Tuesday, April 17, 2007

The business of producing Bukas Palad's 13th album



It was supposed to be a matter of business.

Monday morning. I stepped into our conference room to meet with executives who were interested to secure our company's marketing services. As expected, everyone around the table offered his or her business card, and I was not prepared to break the custom. But neither was I prepared for what I was about to hear from the lady in the corporate suit after she had read the name off the white piece of board I had handed her.

"You are the composer, right?" she managed to ask as we firmly shook hands.

Noting the puzzled look on her colleague's faces, she reminded them of how they jokingly called attention to the holy hymns she would play in her cubicle, and how they would ask her if they had just entered some chapel or if she had become a minister overnight.

"Well that's his music," she quipped while pointing an accusing finger at me. "And I've been playing it since Ash Wednesday."

Not wanting to be blamed for anything, I could only give off a nervous laugh, move quickly into the day's agenda, and draw their attention to the powerpoint slide flashing on the conference room wall. Business as usual.

It's been two days since that Monday morning, and in between I've made it my personal business to revisit the songs that my prospective client has been internalizing since February 21st. So yesterday and today, in the privacy of my car, I've been filling my ears with songs in Bukas Palad's last two albums, Let Your Praises Be Heard and God of Silence.

I no longer remember the last time that I listened to these CDs, but hearing them again was like taking 20 steps back from an engulfing mural, seeing the big picture for the first time, and being awestruck. I do not even know what it was--the melody, lyrics, instrumentation, voices, or performances--that hit me. But hit me hard it did, and move me in ways quite profound. Perhaps it was the pairing of certain elements in a song. Or the sheer artistry of combined sound. Or the spirit behind each decibel heard. No one knows for sure; not even I, who have been producing Bukas Palad's music for the last 2 decades.

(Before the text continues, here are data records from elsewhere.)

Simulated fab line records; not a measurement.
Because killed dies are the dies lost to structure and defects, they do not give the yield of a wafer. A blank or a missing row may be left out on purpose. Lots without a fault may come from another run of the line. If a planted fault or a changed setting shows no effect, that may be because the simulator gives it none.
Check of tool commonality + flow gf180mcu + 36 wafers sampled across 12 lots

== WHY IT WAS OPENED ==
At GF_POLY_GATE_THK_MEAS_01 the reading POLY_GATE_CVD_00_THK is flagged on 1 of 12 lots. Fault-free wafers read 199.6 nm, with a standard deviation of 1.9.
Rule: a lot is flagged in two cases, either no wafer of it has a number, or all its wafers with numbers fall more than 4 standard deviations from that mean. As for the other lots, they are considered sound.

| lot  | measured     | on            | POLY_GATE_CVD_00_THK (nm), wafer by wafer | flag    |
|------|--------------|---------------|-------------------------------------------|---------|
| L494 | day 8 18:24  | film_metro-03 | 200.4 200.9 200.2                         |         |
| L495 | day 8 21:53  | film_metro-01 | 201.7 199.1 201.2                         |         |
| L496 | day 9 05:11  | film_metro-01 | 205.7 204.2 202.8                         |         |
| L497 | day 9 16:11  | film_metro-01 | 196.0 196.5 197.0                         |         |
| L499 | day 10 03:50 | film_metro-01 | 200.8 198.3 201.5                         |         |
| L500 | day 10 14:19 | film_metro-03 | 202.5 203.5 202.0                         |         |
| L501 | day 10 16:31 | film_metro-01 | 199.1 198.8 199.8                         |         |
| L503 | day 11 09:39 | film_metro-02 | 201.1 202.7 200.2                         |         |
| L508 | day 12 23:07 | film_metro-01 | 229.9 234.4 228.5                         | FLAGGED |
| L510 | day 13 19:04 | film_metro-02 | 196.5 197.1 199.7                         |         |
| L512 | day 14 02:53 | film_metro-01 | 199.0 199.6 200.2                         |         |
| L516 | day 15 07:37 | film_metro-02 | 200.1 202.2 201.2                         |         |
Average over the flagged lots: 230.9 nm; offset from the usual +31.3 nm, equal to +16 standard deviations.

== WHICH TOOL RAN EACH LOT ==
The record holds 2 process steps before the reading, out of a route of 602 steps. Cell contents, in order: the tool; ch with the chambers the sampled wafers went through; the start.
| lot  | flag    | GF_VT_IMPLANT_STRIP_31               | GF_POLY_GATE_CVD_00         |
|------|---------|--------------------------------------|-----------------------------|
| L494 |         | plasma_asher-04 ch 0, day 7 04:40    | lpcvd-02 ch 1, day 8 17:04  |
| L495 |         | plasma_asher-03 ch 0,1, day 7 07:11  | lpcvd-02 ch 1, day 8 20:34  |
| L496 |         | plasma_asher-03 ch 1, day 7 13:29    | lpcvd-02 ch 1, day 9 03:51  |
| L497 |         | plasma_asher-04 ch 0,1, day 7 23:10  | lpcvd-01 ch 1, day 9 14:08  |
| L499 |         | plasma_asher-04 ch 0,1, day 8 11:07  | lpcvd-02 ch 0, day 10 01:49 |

And here I am, at it again.

Bukas Palad is currently producing its 13th album since we formed in 1986, and anyone involved in such productions will tell you how debilitating the work can be. It is so easy to be overwhelmed by the tasks at hand--the songwriting, vocal arranging, minus one making, actual recording, cover designing, and other processes in churning out just one CD. It is so easy to be critical of the quality of each note sung, the loudness of an instrument played, the thickness of the reverb used, the photographic style employed, the color scheme of the liner notes chosen. It is so easy to lose oneself in attempting to produce the perfect album. Yet easier still and far more rewarding to find oneself when listening to the final product--while driving one's car through an empty street during Holy Week. It's like taking 20 steps back and seeing the big picture for the first time.

We are set to launch our double-disc album of 20 songs representing 20 years of Bukas Palad by mid-June. Frankly, I'm not sure we will meet the deadline comfortably, nor am I praying that we do. What I do pray for instead (and hope that my friends join me here) is that as we work feverishly on this project, we do so with the same talent and passion that God has gifted Bukas Palad with. That when the songs are finally ready for your ears (whenever that may be), you shall find God there. And maybe, if you do find God in the music, you will get to tell me all about it.